Changes to the taxation of UK residential properties
For many years it has been commonplace for non-UK residents to hold UK residential property through corporate structures. The advantages of this type of planning are mitigated UK inheritance tax liabilities and, more importantly for some, confidentiality.
The UK Government, in its efforts to further increase its tax take, has tackled this issue head on in the 2013 Finance Bill, which details how it intends to encourage the transfer of high value UK properties back into individual ownership and potentially subject the individual to UK inheritance tax.
The new rules apply to residential property valued at £2 million or more which is owned by a Non-Natural Person (NNP) unless a relief applies. An NNP is considered to be a company, a partnership with a corporate member or a collective investment scheme.
NNPs will be liable to a new Annual Tax on Enveloped Dwellings (ATED) and will also come within the scope of a new capital gains tax charge (if they are subject to the ATED).
The rate of the ATED is:
Taxable value of property
Annual chargeable amount
|£2 million - £5 million||£15,000|
|£5 million - £10 million||£35,000|
|£10 million - £20 million||£70,000|
|Greater than £20 million||(£140,000)|
The chargeable period will run from 1 April to 30 March of each year and will not follow the tax year. Where the ATED is applicable for part only of a chargeable period, the annual chargeable amount will be apportioned accordingly.

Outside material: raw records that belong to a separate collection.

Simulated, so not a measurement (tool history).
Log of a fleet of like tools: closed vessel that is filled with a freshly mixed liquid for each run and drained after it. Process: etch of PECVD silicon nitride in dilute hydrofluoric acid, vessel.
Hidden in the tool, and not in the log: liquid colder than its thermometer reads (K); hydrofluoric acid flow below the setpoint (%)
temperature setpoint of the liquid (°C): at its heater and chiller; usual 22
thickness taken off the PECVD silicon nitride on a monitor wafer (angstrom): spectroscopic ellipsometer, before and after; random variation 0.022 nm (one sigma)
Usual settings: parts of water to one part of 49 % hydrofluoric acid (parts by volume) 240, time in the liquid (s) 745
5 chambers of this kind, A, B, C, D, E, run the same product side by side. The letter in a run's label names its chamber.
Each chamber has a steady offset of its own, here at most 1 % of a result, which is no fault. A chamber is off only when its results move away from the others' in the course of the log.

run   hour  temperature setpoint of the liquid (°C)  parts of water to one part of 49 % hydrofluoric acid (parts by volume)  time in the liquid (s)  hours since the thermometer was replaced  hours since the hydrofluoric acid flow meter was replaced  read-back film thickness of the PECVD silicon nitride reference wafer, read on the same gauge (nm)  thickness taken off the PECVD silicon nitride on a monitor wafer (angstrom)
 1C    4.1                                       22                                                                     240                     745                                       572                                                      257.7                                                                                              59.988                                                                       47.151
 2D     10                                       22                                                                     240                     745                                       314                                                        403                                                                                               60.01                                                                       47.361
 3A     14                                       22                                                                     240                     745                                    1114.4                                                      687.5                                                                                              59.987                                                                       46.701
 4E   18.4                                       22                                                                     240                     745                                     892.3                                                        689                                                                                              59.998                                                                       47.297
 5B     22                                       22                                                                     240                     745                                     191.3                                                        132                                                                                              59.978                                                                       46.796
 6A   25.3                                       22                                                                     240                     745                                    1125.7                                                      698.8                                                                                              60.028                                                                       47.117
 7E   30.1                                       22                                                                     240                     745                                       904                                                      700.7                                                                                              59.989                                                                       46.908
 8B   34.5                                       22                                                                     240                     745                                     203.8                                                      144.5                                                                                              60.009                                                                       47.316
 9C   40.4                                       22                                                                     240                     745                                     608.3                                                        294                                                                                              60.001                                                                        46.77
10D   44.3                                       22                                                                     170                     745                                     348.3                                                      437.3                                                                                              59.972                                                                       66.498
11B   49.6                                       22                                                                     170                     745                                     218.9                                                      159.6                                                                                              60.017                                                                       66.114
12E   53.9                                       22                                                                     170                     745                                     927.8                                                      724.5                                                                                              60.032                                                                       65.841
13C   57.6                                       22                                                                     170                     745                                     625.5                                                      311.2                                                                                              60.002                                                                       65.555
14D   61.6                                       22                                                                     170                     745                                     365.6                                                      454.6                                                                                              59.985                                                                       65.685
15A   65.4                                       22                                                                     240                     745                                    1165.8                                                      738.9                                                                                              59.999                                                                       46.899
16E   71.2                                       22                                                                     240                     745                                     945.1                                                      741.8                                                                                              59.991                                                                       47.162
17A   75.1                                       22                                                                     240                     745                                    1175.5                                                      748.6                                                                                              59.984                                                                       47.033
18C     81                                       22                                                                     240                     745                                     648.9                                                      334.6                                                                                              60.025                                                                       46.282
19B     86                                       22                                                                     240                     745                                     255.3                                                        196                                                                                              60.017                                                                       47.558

The ATED will also be index-linked (annually to the CPI), but the thresholds will remain constant in nominal terms. Residential properties will need to be valued every five years, with the first valuation point being 1 April 2012 to see which level of charge applies.
Capital gains tax
NNPs holding high value residential property will only come within the scope of the new capital gains tax charge if they fall within the scope of the ATED (subject to the reliefs covered below).
In acknowledgement of the fact that NNPs have until now been outside the scope of UK capital gains tax, capital gains tax will only be payable on gains attributable to increases in value post 6 April 2013 as such, rebasing is available.
The mechanism for the rebasing and whether a formal application will have to be made to benefit from the rebasing should be clarified during the year.
The applicable rate of capital gains tax will be 28% with a tapering relief available where the value of the property falls just over the £2 million threshold.
Stamp Duty Land Tax (SDLT)
In addition to ATED and CGT, purchases of high value properties will be subject to a 15% rate of SDLT unless reliefs apply in which case it is reduced to 7%. Payment of the 7% rate will be conditional on the appropriate relief applying for three years following the purchase and the property not being occupied by a non-qualifying person in that time.
Reliefs are available to landlords who will rent to genuine third parties, property developers and others who use the property in a business. The effect of this is that the ATED and capital gain tax charge are likely only to apply to owner occupied residential properties worth more than £2million.
Where the reliefs are available, a company structure may remain the most attractive option for most purchasers.
UK inheritance tax mitigation
For many foreign purchasers outright ownership will be attractive, but will give rise to UK inheritance tax exposure. However, this exposure to UK inheritance tax could be mitigated by borrowing secured by a mortgage which will depress the value of the property for example or;
Where borrowing is not considered to be a viable option, a Whole of Life Assurance policy could be purchased and placed in suitable trust to offset the anticipated inheritance tax exposure.
If a high value residential property owned by an NNP falls within the scope of ATED and, therefore, the new capital gains tax charges, the structure should be reviewed to determine if it remains cost effective and, if not, whether steps should be taken to restructure.